This dataset was created on 2019-08-05, and includes the results
from the 2019 election.  Previous versions:
    2015-09-01: Original.
    2015-11-27: Revisions to some TPP estimates.
    2016-10-06: Update to 2016 election.

The "base" set of raw data is stored in the exact_data folder.  These
files comprise
    - prim_$year.csv, containing the primary votes;
    - tcp_$year.csv or tpp_$year.csv, being one-row-per-seat files with
      two-candidate-preferred results;
    - prefs_$year.csv, containing distributed preferences;
    - flow_$year.csv, containing TCP preference flows from each
      candidate whose preferences were distributed, 1996-2013;
    - turnout_$year.csv, containing enrolment, turnout, and informal
      vote figures.

The name "exact_data" is a slight misnomer, as the TCP files contain
Psephos estimates.

The final dataset is in the consolidated folder.  It can be reproduced
with the following steps.  (For all R scripts, the setwd() call at the
start will need to be adapted to your own computer.  I don't care what
Hadley says about setwd().)

0. (optional) ~/tpp_estimates/make_minimal_pref_dataset.R
    - Creates a dataset in ~/tpp_estimates/minimal_pref_data where
      preferences are not distributed once a candidate has more than 50%
      of the vote.  This dataset is used for the benchmarking the TPP
      estimates.

1. ~/flow_estimates/estimate_flows.R
    - Compares true preference flows with estimated-from-preference-
      distributions for 1996-2013, printing correlations to the screen
      and to data and scatter plots to file.
    - If use_minimal_data == 0, then creates flow_$year.csv with 
      estimated or exact preference flows between 1919 and 1993.
    - If use_minimal_data == 1, then does likewise but outputs to
      ~/tpp_estimates/minimal_pref_data/ and estimates flows based on
      the minimal data through to 2013.

2. ~/tpp_estimates/estimate_tpp.R
    - If use_minimal_data == 0, then creates
        - party_flow_all_$party.csv, containing all (exact or estimated)
          preference flows for each party;
        - party_flow_summary_$party.csv, containing smoothed averages
          for each party's preference flows;
        - missing_flow_$year.csv, containing the candidates belonging to
          parties without any preference data for that year;
        - tpp_$year.csv, containing the TPP values, estimated or exact.
    - If use_minimal_data == 1, then, in addition to the above, creates
      scatter plots and CSV files comparing true and estimated TPP's for
      1983-2013, and prints some statistics to screen.

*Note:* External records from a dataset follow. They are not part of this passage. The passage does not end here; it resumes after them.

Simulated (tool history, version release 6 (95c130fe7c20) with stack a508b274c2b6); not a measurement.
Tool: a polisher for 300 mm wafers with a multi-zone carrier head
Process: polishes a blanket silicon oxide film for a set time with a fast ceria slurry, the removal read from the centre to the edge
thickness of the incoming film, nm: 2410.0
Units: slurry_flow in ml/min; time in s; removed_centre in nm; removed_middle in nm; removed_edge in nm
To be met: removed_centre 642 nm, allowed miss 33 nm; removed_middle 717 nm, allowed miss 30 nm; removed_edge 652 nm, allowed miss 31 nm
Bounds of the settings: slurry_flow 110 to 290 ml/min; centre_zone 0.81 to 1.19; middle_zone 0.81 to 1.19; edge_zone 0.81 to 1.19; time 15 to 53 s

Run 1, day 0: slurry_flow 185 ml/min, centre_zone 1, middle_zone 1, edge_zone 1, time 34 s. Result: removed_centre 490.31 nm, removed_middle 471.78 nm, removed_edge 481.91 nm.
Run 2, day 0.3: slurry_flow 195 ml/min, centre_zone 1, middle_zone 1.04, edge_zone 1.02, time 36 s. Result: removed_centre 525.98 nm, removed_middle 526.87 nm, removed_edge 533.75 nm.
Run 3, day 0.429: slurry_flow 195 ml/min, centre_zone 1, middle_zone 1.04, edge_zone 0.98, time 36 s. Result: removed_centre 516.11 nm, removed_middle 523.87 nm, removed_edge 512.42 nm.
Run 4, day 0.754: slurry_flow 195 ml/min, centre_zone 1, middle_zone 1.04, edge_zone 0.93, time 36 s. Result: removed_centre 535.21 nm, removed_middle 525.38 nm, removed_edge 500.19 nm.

The missing_flow_$year.csv files are for inspection only -- the idea is
to check that there aren't any critical minor parties whose preference
flows would be needed to make good TPP estimates.

3. ~/consolidate_files.R
    - Collects the various files in exact_data, flow_estimates, and
      tpp_estimates, sometimes re-arranges the columns, and outputs the
      final set of data files to the consolidated folder:
          - prim_$year.csv, containing primary votes;
          - prefs_$year.csv, containing preference distributions;
          - t(c|p)p_$year.csv, containg TCP or TPP values, possibly
            Psephos estimates;
          - just_tpp_$year.csv, containing TPP values, either exact or
            my estimates;
          - flow_$year.csv, containing preference flows, either exact
            or estimated;
          - turnout_$year.csv, containing enrolment, turnout, and
            informal vote figures;
          - unopposed_divisions.csv, containing candidates who won
            seats unopposed.

The election_data.js file can then be reproduced by running
~/misc/create_js_data.R, which also reads some of the other files in
the misc folder.